“Don’t try to analyse it, just kill it,” hissed the Lancastrian dwarf. I was standing in a field in deepest Wales holding a shotgun. The ‘bird’ flew away from me and – bang, bang – I missed it with both barrels.
I didn’t enjoy clay pigeon shooting much because I was no good at it. This was annoying and confusing because I tend to take naturally to sporty things and in the past had shot rifles competently. My first clay of the day was a hit but I knew it was more luck than judgement; I couldn’t get the feel of the thing. The consolation was that I wasn’t quite the worst in the group. That’s men for you. Of course we all know that beneath the veneer of bonhomie lies a brutish competitiveness, but what saves us (I hope and believe) is the deeper layer of solidarity under that.
We’d come miles in a horrible mini-bus from Port Talbot, relying for navigation first on an inadequate, scale-less print-off map and then on the boom of gunshot. The range – unsignposted, off-road – turned out to be a wide bowl of scrubland topped with a cluster of knackered portacabins.
We got out the bus to look about and a bow-legged old dwarf scuttled up the hill to greet us. He was armed. I initially took him to be some sort of halfwit club mascot; he bantered crudely from the off and was dressed in a battered parody of sportin’ gear: waxed cap and jacket, tweedy somethings and welly-boots. But he was Lancastrian not Welsh and it gradually emerged that he was the owner. “This gun bought the place,” he said later, without boastfulness.
He gave us the tour. The largest and least knackered portacabin contained a tea urn, a couple of chairs and a great number of shooting trophies. Its walls were decorated with pictures of the dwarf holding those trophies, or similar ones. A second portacabin was the Gents’ lavatory (indescribable). Such were the amenities.
The dwarf turned out to be an excellent coach. Like the best schoolteachers he instinctively knew which members of the group could be the targets for gentle piss-taking and which could not. He surreptitiously made sure that every man hit at least a couple of clays, even if it meant virtually pointing the gun for him. We grew to worship him. During a lull he entertained us with trickshots – starting with the gun hanging down by his side and blasting the clays one-handed. He never missed.

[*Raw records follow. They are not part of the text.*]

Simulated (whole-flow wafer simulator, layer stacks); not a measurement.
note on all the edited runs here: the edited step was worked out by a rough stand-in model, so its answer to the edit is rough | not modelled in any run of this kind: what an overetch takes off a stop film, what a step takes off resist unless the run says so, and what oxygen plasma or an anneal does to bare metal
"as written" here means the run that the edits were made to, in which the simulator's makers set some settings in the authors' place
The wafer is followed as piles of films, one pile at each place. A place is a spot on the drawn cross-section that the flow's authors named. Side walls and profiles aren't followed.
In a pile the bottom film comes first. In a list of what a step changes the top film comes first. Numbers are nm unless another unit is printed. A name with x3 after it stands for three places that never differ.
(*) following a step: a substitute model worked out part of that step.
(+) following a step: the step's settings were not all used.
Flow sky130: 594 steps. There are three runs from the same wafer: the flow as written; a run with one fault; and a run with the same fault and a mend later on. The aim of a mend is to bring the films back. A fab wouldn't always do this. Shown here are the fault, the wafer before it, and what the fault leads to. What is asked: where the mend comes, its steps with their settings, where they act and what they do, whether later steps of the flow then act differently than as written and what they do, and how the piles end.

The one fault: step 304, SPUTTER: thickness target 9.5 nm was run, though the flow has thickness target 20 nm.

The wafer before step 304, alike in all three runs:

So how, I wondered, does he combat the tedium of his own excellence? What is the satisfaction in destroying clay discs, and where do you go next? I was just starting to get the hang of it by the end, when we were shooting doubles, right and left. It seemed I was thinking too much, aiming too carefully. “Don’t analyse it, just kill it,” explained the dwarf. I missed again. He grabbed the gun from me and demonstrated by jabbing it vigorously at an imaginary enemy. “Like you’re poking it with a sword.” He handed back the gun. “Kill it! Kill it!” he hissed. I killed it, and then I killed the other bird too. Bang bang. It felt deeply, weirdly good.
At the end we all trooped off to use the Gents’. The sudden queue was such that we asked about using the Ladies’ too. “Sorry lads,” said the dwarf. “It’s all locked up for now.”
I looked again at the third and most knackered portacabin. It was obviously long disused; there weren’t even any steps to its door. Ladies didn’t come here much, apparently.